Fast data logging on SD Card

Hi everyone,
My project involves logging data, between 50 to 70 bytes, at 50hz. I currently using an Arduino Nano and the standard sd card shield. I based the code from :

I’m logging data pretty fast and with no error. In the example code attached, I’m able to store 33kbytes (66bytes, 500 times) in 216 milliseconds. I’m happy with this logging speed.

My issue:
Although fast and reliable, the data logging is not predictable. There are some occasionnal peek in logging time (average is about 2-3 milliseconds) at about 10-15 milliseconds, which I do not like since it might slow down the rest of the code.

I’ve read that by storing the data in a buffer, it might help to smooth out those peeks.

  • Isn’t the SdFat library already doing it ?
  • Could it help if I would do it too ? if so are there any beginnner friendly topics explaining it ? (I’ve never done it)
  • Are there any other solution to make it more reliable ?
  • I’ve ordered a Teensy3.5, would the higher clock speed (120MHz instead of 16MHz for the Nano) help logging the data even faster ?

Any help is truly appreciated.
Thank you

Example.ino (3.24 KB)

SdFat has a 512 byte buffer and all your write go there until you either flush or close (see this in the configuration file) the file or of course if you reach the buffer capacity and writing 512 bytes in one go takes a bit of time... adding your own buffer would just make matter worse. (On arm processors there is a second 512 byte cache to improve performance for large writes that are not a multiple of 512 bytes).

Did you take a peek at the AvrAdcLogger example ?

How many decimal places to you need in the floats that you are saving ?

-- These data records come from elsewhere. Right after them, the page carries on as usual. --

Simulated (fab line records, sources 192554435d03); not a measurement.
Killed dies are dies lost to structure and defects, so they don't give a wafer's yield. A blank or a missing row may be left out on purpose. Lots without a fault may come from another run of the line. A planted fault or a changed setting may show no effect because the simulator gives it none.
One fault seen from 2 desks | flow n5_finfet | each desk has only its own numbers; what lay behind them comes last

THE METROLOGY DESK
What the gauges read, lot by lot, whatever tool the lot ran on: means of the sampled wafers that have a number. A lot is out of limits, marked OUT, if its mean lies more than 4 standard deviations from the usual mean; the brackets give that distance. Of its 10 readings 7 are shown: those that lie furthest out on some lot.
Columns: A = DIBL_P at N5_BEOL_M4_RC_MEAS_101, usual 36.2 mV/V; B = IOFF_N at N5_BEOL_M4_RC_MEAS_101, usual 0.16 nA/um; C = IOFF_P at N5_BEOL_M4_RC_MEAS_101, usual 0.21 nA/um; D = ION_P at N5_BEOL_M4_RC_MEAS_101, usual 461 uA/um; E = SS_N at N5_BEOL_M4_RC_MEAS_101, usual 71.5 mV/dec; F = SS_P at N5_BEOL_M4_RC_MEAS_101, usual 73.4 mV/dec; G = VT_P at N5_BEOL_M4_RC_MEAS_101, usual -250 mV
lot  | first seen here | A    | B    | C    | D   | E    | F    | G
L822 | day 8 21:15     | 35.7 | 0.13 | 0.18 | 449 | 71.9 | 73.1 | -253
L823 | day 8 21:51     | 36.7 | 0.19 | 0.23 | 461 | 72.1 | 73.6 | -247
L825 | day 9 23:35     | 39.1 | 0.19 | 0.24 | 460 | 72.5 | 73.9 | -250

You might look at the LowLatencyLogger example in the SdFat library. It adopts a completely different approach to fast logging, and ends up writing directly to the flash sectors without updating the file system until the end. And it uses multiple buffers. The idea with the buffers is that with two of them you don't miss any readings or slow down so long as the write time for one buffer is less than the time it takes to fill up the other buffer.

I don't think a faster microcontroller will help much. The delay is in writing to the card, and in the operations the card's controller goes through to carry out the writes.

Hi,

Thanks for all your kind responses.

@ J-M-L
I did took a look at AvrAdcLogger but it’s way above what I understand or what I’m currenty able to understand.

@ UKHeliBob
About 1 or 2 decimal points. I could multiple the floating variables by 10 or 100 and save it as an int, it would be faster and use less space. I used floats just to try out.

@ ShermanP.
Same as for J-M-L, I did try to understand it, but it’s to complicated for me unfortunately. There are too many concepts I’ve never seen before.

Aren’t there any beginner friendly solution which do not involve 500 line long code ?

In any case thanks for help.

I could multiple the floating variables by 10 or 100 and save it as an int, it would be faster and use less space. I used floats just to try out.

That is what I had in mind

RedIron:
Aren’t there any beginner friendly solution which do not involve 500 line long code ?

I’ll give it a short to show how you could architect the code and what it means:

here is a short piece of code which takes an existing buffer (crafted so that you can write a multiple of 10 bytes and it looks nice in the file) and tries to dump it to the SD card every 20ms (50Hz).

const uint8_t SD_CS_PIN = SS;
#include <SdFat.h>              // https://github.com/greiman/SdFat
SdFat SD;

const unsigned long period = 20000ul; // in µs
const byte bufferSizeToDump = 70; // make it a multiple of 10 to get the \n (no more than 100)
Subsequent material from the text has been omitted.